Friday, February 10, 2012

Not a Joke

I've written here before about how fond I am of Twitter. Not everyone shares my liking for it, which is fine with me. I think I've also mentioned a friend who seethes at the very mention of it. 'It's just egomaniacs passing on pointless observations of life, as if we should care,' he says. 'Or cracking terrible jokes. It's trivial and inane.'

He often has a point. But this week Twitter became slightly less trivial. A case that began with a lame joke on Twitter in January 2010 wound up in front of two senior judges at the High Court.

To give the background. A trainee accountant named Paul Chambers noticed that  Robin Hood airport had been closed because of snow. He was due to fly out to meet his girlfriend in Northern Ireland (who, apparently, he met via Twitter.) So he tweeted: 'Crap! Robin Hood airport is closed. You've got a week and a bit to get your shit together otherwise I'm blowing the airport sky high!!'

I know. Hardly funny. Or subtle. But comments and reactions like these are ten-a-penny on Twitter. I doubt anyone following him, or seeing the comment, took it seriously.

Except for the police. A week later he was arrested by five police officers, had his computer and mobile phone seized, interrogated for eight hours and eventually charged with causing a menace under the Communications Act of 2003. A bit extreme you might think. After all most bombers don't announce their intentions in detail a week and a half in advance and give their name. But the police no doubt felt they should investigate. Once they realised it was a poor gag, it ended there, surely?

No. The case was sent to Magistrates Court in Doncaster where Chambers was, um, convicted of causing a menace. Understandably, not wanting this on his record, Chambers appealed and it was sent to Doncaster Crown Court where sanity prevailed. Or you would have hoped it would. It didn't. The judge upheld the conviction and said: "Anyone in this country in the present climate of terrorist threats, especially at airports, could not be unaware of the possible consequences. The message is menacing in its content and obviously so. It could not be more clear. Any ordinary person reading this would see it in that way and be alarmed."

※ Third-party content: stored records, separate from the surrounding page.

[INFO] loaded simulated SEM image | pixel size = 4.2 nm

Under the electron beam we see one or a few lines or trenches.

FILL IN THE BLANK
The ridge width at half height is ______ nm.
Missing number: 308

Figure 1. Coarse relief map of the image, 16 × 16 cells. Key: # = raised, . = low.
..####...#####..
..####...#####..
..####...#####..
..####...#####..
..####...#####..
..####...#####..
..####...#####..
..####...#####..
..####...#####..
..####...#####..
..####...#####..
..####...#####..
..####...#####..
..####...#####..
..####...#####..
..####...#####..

It was difficult to work out who was joking now. Chambers was meanwhile left £3000 out of pocket in legal fees. He was tempted to let it lie until a ragtag group of lawyers, comedians, and ordinary Twitter users an, troubled by what this meant, came together to raise money and offer their services in Chambers defence. The result was this week's High Court appearance, when one hopes sanity will be restored. Don't hold your breath though. The QC defending the judgement said, with a straight face: "The message was posted at a time when the potential threat to airport security was high. It was capable of being read by members of the airport staff and members of the public as a threat to airport safety and public safety."

If I worked at Robin Hood airport - and before this case I didn't even know there was a Robin Hood airport and I used to live relatively nearby  - I'd be consulting my lawyers for being made to look dumber than a box of frogs in court.

Judgement was reserved. Everyone now waits to see whether making a poor joke in questionable taste is a criminal offence. As one of Chambers' supporters, comedy writer Graham Linehan, said: "If we were all to be convicted because of bad jokes we'd be in terrible trouble."


Dan - Friday


  1. He should have known better, but this episode could have stopped earlier too. He learnt his lesson quite quickly. Over dinner tonight Michael and I asked the question, Dan: how did the police learn of the Tweet? Automatic eavesdropping? A tip off from the CIA's automatic eavesdropping? Someone blowing the whistle? Was the source ever revealed?

  2. Tip off from the member of the public apparently. Come to think of it, they're probably the real villain of the piece. After all, if someone cracks a terrible joke on Twitter, most people ignore it. Or at least they do with mine.

  3. This is a case study on the importance of the exercise of discretionary judgment by those we endow with prosecutorial and judicial powers. Society, of course, wants them to take their responsibilities seriously, but there is the very real danger of injustice when every offense is seen as one that must be punished.

    In Chambers case, his words appear to have violated the law, and though absent a demonstrated intent on his part to do the harm he describes many would say the law should not apply, there is an argument for lumping him in with the fool who yells, "FIRE" in a crowed theater.

    Although I see it not as that, but rather as an obvious bad joke, the problem is that it's now in the system. Unless there's a factual or legal out, Chambers faces the real risk that serious minded judges up the line who in their hearts wish the case had never been brought in the first place, will fall back upon the old legal adage that "bad cases make bad law" and as unpleasant as it may be to uphold the conviction they will do so for "the greater good of the law."

    Let's hope that better judgment prevails at the top than did at the bottom.

  4. We live in the age of zero tolerance, and zero tolerance is a manifestation of governmental contempt. It demonstrates contempt for the people who are supposed to enforce the rules -- school administrators expelling a kid with a butterknife in her knapsack, TSA confiscating cupcakes because the frosting is a "gel" and therefore forbidden -- and contempt for the citizenry, who are presumed to be capable only of speaking literally.

    In the old days -- before bin Laden won -- this guy would be recognized as an idiot, publicly labeled as such, and then left to stew. Instead, we have this wildly wrong-minded (and expensive) and mindlessly useless exercise of governmental power.

    Good thing we haven't got governmental deficits or anything and we have all this money to throw at idiocy like this.